The Langham Collection of Medals to the Royal Army Ordnance Corps

Image 1

Click Image to Zoom

Date of Auction: 17th September 1999

Sold for £1,250

Estimate: £600 - £800

A fine Great War M.C. and Bar group of six awarded to Captain J. Sedgewick, Durham Light Infantry, late Squadron Sergeant-Major, 2nd Dragoon Guards

Military Cross, G.V.R., with Second Award Bar; Queen’s South Africa 1899-1902, 5 clasps, Cape Colony, Orange Free State, Transvaal, S.A. 1901, S.A. 1902 (3946 Serjt., 2nd Drgn. Gds.); 1914-15 Star (2DG-3946 Sq.S.Mjr., 2-D.Gds.); British War and Victory Medals (Capt.); Army L.S. & G.C., G.V.R., 1st issue (3946 Sq. S. Mjr., 2/D. Gds.) generally good very fine (6) £600-800

Footnote

M.C. London Gazette 26 November 1917, citation London Gazette 6 April 1918: ‘For conspicuous gallantry and devotion to duty. He led his company forward under heavy shell fire to a flank position of great danger, which he successfully consolidated. Though twice wounded, he refused to leave his men, and by his courage and energy was responsible for repelling an enemy counter-attack. When his commanding officer was killed, he took command of the battalion and successfully brought it out of action.’

Bar to M.C. London Gazette 8 March 1919, citation London Gazette 4 October 1919: ‘Near Vendegies Au Bois on 23rd October, 1918, he showed conspicuous skill and gallantry in handling his company. When his right flank was held up he at once organised a flank attack which cleared out several troublesome machine-gun nests with the bayonet. At the same time he continued to push forward his company and secured his first objective; there he rapidly reorganised his command and seized the final objective. His commanding officer becoming a casualty, he then took over command of the battalion and led a successful attack.’

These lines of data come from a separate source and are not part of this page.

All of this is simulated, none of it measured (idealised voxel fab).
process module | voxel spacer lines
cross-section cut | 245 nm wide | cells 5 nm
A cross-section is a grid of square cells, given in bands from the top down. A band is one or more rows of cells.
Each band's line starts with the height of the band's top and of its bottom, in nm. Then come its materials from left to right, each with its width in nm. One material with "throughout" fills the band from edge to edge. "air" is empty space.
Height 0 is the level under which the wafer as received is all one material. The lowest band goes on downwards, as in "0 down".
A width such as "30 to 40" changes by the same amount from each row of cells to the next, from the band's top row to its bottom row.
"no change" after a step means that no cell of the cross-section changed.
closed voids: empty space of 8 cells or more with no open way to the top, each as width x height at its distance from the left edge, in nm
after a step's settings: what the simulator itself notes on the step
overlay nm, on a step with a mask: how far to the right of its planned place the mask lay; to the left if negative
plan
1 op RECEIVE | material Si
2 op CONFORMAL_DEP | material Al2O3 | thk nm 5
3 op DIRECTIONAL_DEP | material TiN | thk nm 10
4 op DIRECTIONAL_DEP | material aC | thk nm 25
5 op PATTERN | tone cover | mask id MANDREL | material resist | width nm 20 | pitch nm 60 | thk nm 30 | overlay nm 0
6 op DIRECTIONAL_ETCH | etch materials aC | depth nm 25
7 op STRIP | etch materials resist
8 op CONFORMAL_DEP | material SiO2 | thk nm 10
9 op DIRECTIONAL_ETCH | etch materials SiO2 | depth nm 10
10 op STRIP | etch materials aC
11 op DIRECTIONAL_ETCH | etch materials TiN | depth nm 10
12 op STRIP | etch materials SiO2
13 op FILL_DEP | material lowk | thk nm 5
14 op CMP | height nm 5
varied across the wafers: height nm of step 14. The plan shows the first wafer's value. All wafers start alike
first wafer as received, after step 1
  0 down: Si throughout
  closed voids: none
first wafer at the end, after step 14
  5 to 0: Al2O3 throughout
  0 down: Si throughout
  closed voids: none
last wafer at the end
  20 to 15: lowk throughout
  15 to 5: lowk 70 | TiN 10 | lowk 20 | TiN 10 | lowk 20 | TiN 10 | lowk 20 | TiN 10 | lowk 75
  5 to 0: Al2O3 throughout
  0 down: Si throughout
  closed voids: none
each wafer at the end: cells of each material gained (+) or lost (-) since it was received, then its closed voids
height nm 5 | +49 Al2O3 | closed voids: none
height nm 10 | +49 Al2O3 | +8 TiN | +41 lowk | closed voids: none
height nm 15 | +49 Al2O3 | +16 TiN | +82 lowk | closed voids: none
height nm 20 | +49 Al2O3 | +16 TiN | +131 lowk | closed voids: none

John Sedgewick was born on 13 August 1873, and served in the ranks of the 2nd Dragoon Guards for 22 years 168 days and as a Warrant Officer for 2 years 139 days. He served in the South African War, including operations in Cape Colony, Orange River Colony and the Transvaal (medal with 5 clasps). Commissioned 2nd Lieutenant, from Squadron Sergeant Major, for services in the field, in June 1917, he was posted to the 2nd Battalion, Durham Light Infantry, serving with them until he was wounded on the occasion of winning his first Military Cross during the Third Battle of Ypres. He was subsequently posted to the 15th Battalion, Durham Light Infantry, and served with them until the Armistice, winning a Bar to his M.C. in the process. After the war he proceeded to North Russia and took part in the operations of the Murmansk and Archangel Forces.

Sedgewick was an expert shot and competed at Bisley over a number of years. In 1934 he was runner-up for the King’s Prize which was won that year by Captain J. A. Barlow, West Yorkshire Regiment. It was a noteworthy occasion in that the final ‘Hundred’ competition produced a tie between Sedgewick and Barlow, each with a formidable total of 288 points. In the resulting tie-shoot in front of the Royal enclosure the famous prize eventually went to Barlow who was chaired and carried off to the N.R.A. Headquarters with the usual musical honours. Captain Sedgewick died on 13 August 1940.